January 31st, 2011 at 6:09 pm
It matters, if it’s in the right ways. My ex and I were similar in all the ways that were awesome when it’s just the two of you, but eventually, stuff like loving certain records doesn’t hold much water.
My current other, he’s like fire to my water, but the things that matter, our goals and morals and peeves, they align. He has terrible taste in music (mostly) doesn’t like movies and rides a motorbike. But he has a lust for learning that I find unbearably attractive, and a thirst to see what’s over the next hill.
Those are the things that matter, the cores of us.

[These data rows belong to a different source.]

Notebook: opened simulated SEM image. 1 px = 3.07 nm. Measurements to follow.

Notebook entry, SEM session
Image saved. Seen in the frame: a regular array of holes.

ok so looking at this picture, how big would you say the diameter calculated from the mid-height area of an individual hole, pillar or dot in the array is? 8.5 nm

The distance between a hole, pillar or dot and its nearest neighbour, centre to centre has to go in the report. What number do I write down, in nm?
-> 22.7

January 31st, 2011 at 8:06 pm
Erica, you pointed out the piece of this that i think made it worth writing, for me…the appreciating of difference.
that’s new for me. way new. like, i’ve started thinking about it consciously and without aversion in, say, the last, six weeks. ahem.
i grew up thinking that compatibility meant likeness. what did i know? my parents were obvious opposites, and their marriage lasted about twelve seconds. my first husband and i were compatible in tastes – when i read the way Thor puts it, i cringe and squeal “ouch” but that was us – but not alike in personality. whereas, with Dave, i always thought there was some core part of us alike.
lately i’ve been deconstructing the idea of cores at all, and so a lot’s been thrown into relief. and it’s left me noticing strength where i once just saw difference. it’s hard, learning to appreciate what you’ve always feared. but still.
he’s playing that Dust in the Wind riff again.
January 31st, 2011 at 8:19 pm
i find your writing to be intoxicating.
my husband and i have been married for 6 + years but together for 12. the ebbs and flows of a relationship/partnership is something that i can always use more time to reflect on.
thank you for that.
January 31st, 2011 at 10:58 pm
I’m a little jealous about the guitar thing. But I could do that. I think!
My husband has, as a result of him being the stay at home dad, taken over the baking that used to be my sole purview. I’m still not sure how I feel about that, though there’s more bread and pie than there would be if it were in my court.
January 31st, 2011 at 11:06 pm
…yeh, it extends to cooking & baking here too, Maggie. which is not bad. just takes a little getting over myself to realize that so long as i refuse to accurately measure anything, i will remain at a particular plateau, whilst others have more reliable results! ahem.
i like to be surprised by the consistency of my oatmeal in the morning, i tell myself. ;)
January 31st, 2011 at 11:07 pm
…and Nic, thank you.
intoxicating like, say, cheap beer? or a shooter, like?
i think i’m aiming for absinthe. with a lesser hangover. ;)
February 1st, 2011 at 6:07 am
Interesting that you used the shoe analogy. My husband is a great lover of shoes – he can riff for hours on the beauty of a brogue and how many eyelets it should have or the perfect pair of Red Wing tips (or something like that!)His New Year resolution was to be less post modern – or was it more post modern?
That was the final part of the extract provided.